The following steps denote the flow of a series of in-place resize operations for a Pod with ResizePolicy set to NotRequired for all its Containers. This is intentionally hitting various edge-cases for demonstration.

  1. A new pod is created

    • spec.containers[0].resources.requests[cpu] = 1
    • spec.containers[0].resizePolicy[cpu].restartPolicy = "NotRequired"
    • all status is unset
  2. Pod is scheduled

    • spec.containers[0].resources.requests[cpu] = 1
    • status still mostly unset
  3. kubelet runs the pod and updates the API

    • spec.containers[0].resources.requests[cpu] = 1
    • status.containerStatuses[0].allocatedResources[cpu] = 1
    • actuated[cpu] = 1
    • status.containerStatuses[0].resources.requests[cpu] = 1
    • actual CPU shares = 1024
  4. Resize #1: cpu = 1.5 (via PUT or PATCH to /resize)

    • apiserver validates the request (e.g. limits are not below requests, ResourceQuota not exceeded, etc) and accepts the operation
    • spec.containers[0].resources.requests[cpu] = 1.5
    • status.containerStatuses[0].allocatedResources[cpu] = 1
    • actuated[cpu] = 1
    • status.containerStatuses[0].resources.requests[cpu] = 1
    • actual CPU shares = 1024
  5. Kubelet Restarts!

    • The allocated & actuated resources are read back from checkpoint
    • Pods are resynced from the API server, but admitted based on the allocated resources
    • spec.containers[0].resources.requests[cpu] = 1.5
    • status.containerStatuses[0].allocatedResources[cpu] = 1
    • actuated[cpu] = 1
    • status.containerStatuses[0].resources.requests[cpu] = 1
    • actual CPU shares = 1024
  6. Kubelet syncs the pod, sees resize #1 and admits it

    • spec.containers[0].resources.requests[cpu] = 1.5
    • status.containerStatuses[0].allocatedResources[cpu] = 1.5
    • actuated[cpu] = 1
    • status.containerStatuses[0].resources.requests[cpu] = 1
    • status.conditions[type==PodResizeInProgress] added
    • actual CPU shares = 1024
  7. Resize #2: cpu = 2

    • apiserver validates the request and accepts the operation
    • spec.containers[0].resources.requests[cpu] = 2
    • status.containerStatuses[0].allocatedResources[cpu] = 1.5
    • status.containerStatuses[0].resources.requests[cpu] = 1
    • status.conditions[type==PodResizeInProgress]
    • actual CPU shares = 1024
  8. Container runtime applied cpu=1.5

    • spec.containers[0].resources.requests[cpu] = 2
    • status.containerStatuses[0].allocatedResources[cpu] = 1.5
    • actuated[cpu] = 1.5
    • status.containerStatuses[0].resources.requests[cpu] = 1
    • status.conditions[type==PodResizeInProgress]
    • actual CPU shares = 1536
  9. kubelet syncs the pod, and sees resize #2 (cpu = 2)
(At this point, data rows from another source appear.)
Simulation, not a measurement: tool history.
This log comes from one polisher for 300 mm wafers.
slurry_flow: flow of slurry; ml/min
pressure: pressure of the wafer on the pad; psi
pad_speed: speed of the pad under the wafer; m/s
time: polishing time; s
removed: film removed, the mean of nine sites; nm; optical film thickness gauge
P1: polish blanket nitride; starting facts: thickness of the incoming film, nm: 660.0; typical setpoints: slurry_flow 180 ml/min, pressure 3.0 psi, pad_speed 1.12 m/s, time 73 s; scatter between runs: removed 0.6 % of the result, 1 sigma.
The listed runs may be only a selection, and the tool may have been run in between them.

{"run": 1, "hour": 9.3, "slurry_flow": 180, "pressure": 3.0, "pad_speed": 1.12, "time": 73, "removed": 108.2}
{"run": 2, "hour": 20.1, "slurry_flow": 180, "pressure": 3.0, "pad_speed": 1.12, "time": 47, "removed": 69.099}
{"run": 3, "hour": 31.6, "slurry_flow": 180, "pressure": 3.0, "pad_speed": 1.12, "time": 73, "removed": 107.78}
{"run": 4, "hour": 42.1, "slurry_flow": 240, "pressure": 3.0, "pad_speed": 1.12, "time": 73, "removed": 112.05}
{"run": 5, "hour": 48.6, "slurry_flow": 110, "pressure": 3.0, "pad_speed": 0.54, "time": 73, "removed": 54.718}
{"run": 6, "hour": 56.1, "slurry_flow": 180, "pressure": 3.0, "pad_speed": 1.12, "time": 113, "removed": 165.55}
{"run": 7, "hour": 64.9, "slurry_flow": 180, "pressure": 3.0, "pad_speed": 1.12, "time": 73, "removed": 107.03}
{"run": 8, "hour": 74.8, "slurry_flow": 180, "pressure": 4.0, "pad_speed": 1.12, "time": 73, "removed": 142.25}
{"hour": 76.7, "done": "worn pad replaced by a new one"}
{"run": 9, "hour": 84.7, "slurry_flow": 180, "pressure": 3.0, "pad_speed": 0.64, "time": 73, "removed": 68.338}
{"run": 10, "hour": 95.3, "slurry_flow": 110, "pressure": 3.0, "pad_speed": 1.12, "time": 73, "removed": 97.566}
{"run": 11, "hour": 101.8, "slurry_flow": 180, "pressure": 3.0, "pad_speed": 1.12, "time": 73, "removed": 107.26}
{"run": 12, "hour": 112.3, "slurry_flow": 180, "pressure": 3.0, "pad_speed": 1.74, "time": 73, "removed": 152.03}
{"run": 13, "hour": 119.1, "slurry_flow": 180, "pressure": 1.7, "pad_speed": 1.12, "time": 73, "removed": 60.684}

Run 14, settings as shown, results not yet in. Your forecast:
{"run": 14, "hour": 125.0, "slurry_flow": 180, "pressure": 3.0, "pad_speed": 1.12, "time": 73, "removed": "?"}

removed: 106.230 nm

    • kubelet decides this is feasible, but currently insufficient available resources
    • spec.containers[0].resources.requests[cpu] = 2
    • status.containerStatuses[0].allocatedResources[cpu] = 1.5
    • actuated[cpu] = 1.5
    • status.containerStatuses[0].resources.requests[cpu] = 1.5
    • status.conditions[type==PodResizePending].type = "Deferred"
    • status.conditions[type==PodResizeInProgress] removed
    • actual CPU shares = 1536
  10. Resize #3: cpu = 1.6

    • apiserver validates the request and accepts the operation
    • spec.containers[0].resources.requests[cpu] = 1.6
    • status.containerStatuses[0].allocatedResources[cpu] = 1.5
    • actuated[cpu] = 1.5
    • status.containerStatuses[0].resources.requests[cpu] = 1.5
    • status.conditions[type==PodResizePending].type = "Deferred"
    • actual CPU shares = 1536
  11. Kubelet syncs the pod, and sees resize #3 and admits it

    • spec.containers[0].resources.requests[cpu] = 1.6
    • status.containerStatuses[0].allocatedResources[cpu] = 1.6
    • actuated[cpu] = 1.5
    • status.containerStatuses[0].resources.requests[cpu] = 1.5
    • status.conditions[type==PodResizePending] removed
    • status.conditions[type==PodResizeInProgress] added
    • actual CPU shares = 1536
  12. Container runtime applied cpu=1.6

    • spec.containers[0].resources.requests[cpu] = 1.6
    • status.containerStatuses[0].allocatedResources[cpu] = 1.6
    • actuated[cpu] = 1.6
    • status.containerStatuses[0].resources.requests[cpu] = 1.5
    • status.conditions[type==PodResizeInProgress]
    • actual CPU shares = 1638
  13. Kubelet syncs the pod

    • spec.containers[0].resources.requests[cpu] = 1.6
    • status.containerStatuses[0].allocatedResources[cpu] = 1.6
    • actuated[cpu] = 1.6
    • status.containerStatuses[0].resources.requests[cpu] = 1.6
    • status.conditions[type==PodResizeInProgress] removed
    • actual CPU shares = 1638
  14. Resize #4: cpu = 100

    • apiserver validates the request and accepts the operation
    • spec.containers[0].resources.requests[cpu] = 100
    • status.containerStatuses[0].allocatedResources[cpu] = 1.6
    • actuated[cpu] = 1.6
    • status.containerStatuses[0].resources.requests[cpu] = 1.6
    • actual CPU shares = 1638
  15. Kubelet syncs the pod, and sees resize #4

    • this node does not have 100 CPUs, so kubelet cannot admit it
    • spec.containers[0].resources.requests[cpu] = 100
    • status.containerStatuses[0].allocatedResources[cpu] = 1.6
    • actuated[cpu] = 1.6
    • status.containerStatuses[0].resources.requests[cpu] = 1.6
    • status.conditions[type==PodResizePending].type = "Infeasible"
    • actual CPU shares = 1638

Container resource limit update ordering

When in-place resize is requested for multiple Containers in a Pod, Kubelet updates resource limit for the Pod and its Containers in the following manner:

  1. If resource resizing results in net-increase of a resource type (CPU or Memory), Kubelet first updates Pod-level cgroup limit for the resource type.
  2. All container limit decreases are applied.
  3. If all container limit decreases succeeded and resource resizing results in net-decrease of a resource type, Kubelet then updates the Pod-level cgroup limit.
  4. If all previous steps succeeded, container limit increases are applied.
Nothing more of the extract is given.